At 9 a.m., while officials waited on a glorious spring day for the presidential welcoming ceremonies to begin, a bicycle messenger pumped swiftly past the front of the White House, glanced at the summit scene and called out, "Good morning, Washington." He might just as well have shouted "Wake up, Washington," for at that moment the capital city seemed singularly disinterested in the event about to take place.
Lafayette Park, the "people's park" that on other occasions acts as a magnet to great crowds, was nearly deserted. A few homeless people lay on the grass; the benches were almost empty. No throngs were making their way to the area and the surrounding streets and sidewalks were strikingly different from 1987 when Mikhail Gorbachev first came here. Then, crowds gathered early in winter weather as people massed five and six deep along the curbs to catch a glimpse of him. The city was astir with palpable excitement. Now, an air of what seemed almost indifference had settled over the city.
Across from the White House, placards and protesters were notable by their absence. The few there represented past causes and grievances more than current ones. A lone figure in combat fatigues stood silently by a sign that demanded accounting for "our POW/MIA" in Vietnam. Nearby, another man sat slumped by a sign that pronounced him to be the victim of a "CIA arrest." A few other solitary citizens bore mute testimony to old protests in the form of a "White House peace vigil" and a ban-the-bomb dissenter who, from his looks and the condition of his sign, appeared to be a remnant of the '60s.

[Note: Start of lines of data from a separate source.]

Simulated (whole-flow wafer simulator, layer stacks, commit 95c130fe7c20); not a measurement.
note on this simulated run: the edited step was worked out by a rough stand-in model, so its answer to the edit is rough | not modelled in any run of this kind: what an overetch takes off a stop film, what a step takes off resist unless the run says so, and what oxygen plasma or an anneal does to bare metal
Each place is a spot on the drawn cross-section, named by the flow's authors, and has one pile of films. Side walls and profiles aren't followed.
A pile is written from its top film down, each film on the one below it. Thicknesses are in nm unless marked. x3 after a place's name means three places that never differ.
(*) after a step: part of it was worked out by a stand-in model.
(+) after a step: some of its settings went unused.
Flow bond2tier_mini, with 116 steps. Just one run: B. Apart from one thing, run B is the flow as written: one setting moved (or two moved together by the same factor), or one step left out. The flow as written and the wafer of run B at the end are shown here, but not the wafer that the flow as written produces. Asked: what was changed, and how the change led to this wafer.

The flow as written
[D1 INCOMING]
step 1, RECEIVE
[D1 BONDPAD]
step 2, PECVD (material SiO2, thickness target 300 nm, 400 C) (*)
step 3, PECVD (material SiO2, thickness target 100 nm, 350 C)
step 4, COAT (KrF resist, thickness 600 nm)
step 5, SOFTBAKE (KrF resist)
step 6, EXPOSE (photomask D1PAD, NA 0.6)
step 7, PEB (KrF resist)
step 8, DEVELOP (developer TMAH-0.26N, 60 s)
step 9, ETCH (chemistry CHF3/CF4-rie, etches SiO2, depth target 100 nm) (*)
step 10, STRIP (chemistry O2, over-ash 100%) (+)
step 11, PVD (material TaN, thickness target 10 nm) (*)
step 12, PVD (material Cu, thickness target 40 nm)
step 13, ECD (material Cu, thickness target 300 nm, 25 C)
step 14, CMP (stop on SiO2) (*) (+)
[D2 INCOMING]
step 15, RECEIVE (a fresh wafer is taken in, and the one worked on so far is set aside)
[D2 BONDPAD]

By the time President Bush greeted Gorbachev on the White House South Lawn an hour later, a few scattered protest groups had posted themselves, but U.S. Park Police estimated that, at most, only about 150 people turned out.
Several explanations are possible for this tepid response to the Soviet leader and the obvious shift in public atmosphere in just three years. First is the superficial theory: that in welcoming Gorbachev now, Washington exhibits the Andy Warhol principle at work. Gorbachev has used up the allotted 15 minutes of television age fame. Now he's old hat and old news; the fickle public seeks something newer and more exciting.
The more interesting and substantial possibility suggests a deeper emotional public response. Three years ago, Gorbachev generated excitement and fired imagination because he embodied hope that the Cold War was ending. He held forth the tantalizing prospect of genuine world change.
To a degree unimaginable then, those hopes have been realized. In no small part because of Gorbachev's leadership, Eastern Europe has been freed, the Berlin Wall has crumbled, the Cold War has ended and the brightest prospects for peace in a half-century exist.
Yet, amid those extraordinary developments, events have overtaken Gorbachev. He seems trapped in the backwater of the times, a political figure battling for survival against increasingly formidable forces.
Americans understand this. For good reason, they view the Gorbachev visit with a certain wariness and uncertainty. They know that his personal story may well be nearing its close even if the happier ending he foretold eventually becomes reality.
But if Americans watched the splendid White House ceremonies yesterday, in which Bush more than rose to the occasion with a speech both elegant and straightforward, they also know something else. Gorbachev remains a compellingly visionary figure. He still possesses a rare capacity to articulate feelings that express the yearnings of countless millions. In speaking of how "the world around us has also changed beyond recognition" since his last visit, he addressed Bush and Americans by saying:
"Mr. President, this generation of people on Earth may witness the advent of an irreversible period of peace in the history of civilization. The walls which for years separated the peoples are collapsing. The trenches of the Cold War are disappearing. The fog of prejudice, mistrust and animosity is vanishing."
Moments later, he recalled how his recent meetings with Soviet citizens convinced him that "they all understand the importance of Soviet-U.S. relations." Then he added: "They look upon their improvement with hope that the tragedies of the 20th century, those horrible wars, will forever remain a thing of the past. I think that this is what the Americans want too."
Those words drew strong applause, which was fitting because Gorbachev had expressed the hope that lies behind this latest summit and transcends his personal fate.